Colombia’s literary pedigree ranks it among the world’s finest. During the colonial period, Spanish settlers wrote chronicles of conquest and religious devotion. Gonzalo Jiménez de Quesada, who founded Bogotá and led a disastrous expedition to find El Dorado, wrote of the conquest of the Muiscas in El Antijovio (1567). Juan Rodríguez Freyle, a Spanish priest, wrote extensively about colonial life in early Bogotá in El Carnero (The Sheep) in 1638.

Post-independence, Juan José Nieto wrote Ingermina, o la hija de Calamar (Ingermina, or the Child of Calamar) in 1844, a novel about the conquest of the Calamar Indians. In the late 19th and 20th century, the costumbrismo genre, a colorful depiction of peasant life and criticism of the government, was led by authors like Eugenio Díaz, Candelario Obeso, and Jorge Isaacs. In Risaralda (1936), Bernardo Arías Trujillo explores the lives of Afro-Colombians, their connection with the land and struggle with white dominance.

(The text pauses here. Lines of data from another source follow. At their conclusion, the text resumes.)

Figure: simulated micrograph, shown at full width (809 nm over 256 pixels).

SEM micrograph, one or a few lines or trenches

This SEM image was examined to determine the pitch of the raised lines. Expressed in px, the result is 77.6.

Perhaps Colombia’s greatest contribution to the literary world is the invention of magico realismo (magical realism). This is the form of writing where elements of magic or fantasy appear in otherwise realistic fiction. The 1967 publication of Cien años de soledad (One Hundred Years of Solitude) by Gabriel García Márquez changed Colombian and Latin American literature forever. García Márquez went on to win the Nobel Prize for Literature in 1982, and he is credited with kicking off the Latin American boom that exported literature from the region around the world. Other notable works closely examined life, love, and politics in Colombia, such as 1975’s El otoño del patriarca (The Autumn of the Patriarch), 1981’s Crónica de una muerte anunciada (Chronicle of a Death Foretold), and El amor en los tiempos de cólera (Love in the Time of Cholera), 1985. Other notable modern Colombian writers include Laura Restrepo, whose novel Delirium (2004) describes the effect of violence on the individual and a society, and Juan Gabriel Vásquez, whose novel The Informers (2008) is a thriller about corruption in the second half of the 20th century.

Travel writing has also made its mark here. The Fruit Palace (1986) by Charles Nicholl is a true account of a journalist’s quest for a great story about cocaine, based primarily in Santa Marta. Wade Davis details two generations of Amazon explorers in One River: Explorations and Discoveries in the Amazonian Rain Forest (2010). And Ramon Chao’s The Train of Ice and Fire (2010) chronicles his son, musician Manu Chao, and his band as they reconstruct an old passenger train and journey into Colombia’s violent countryside.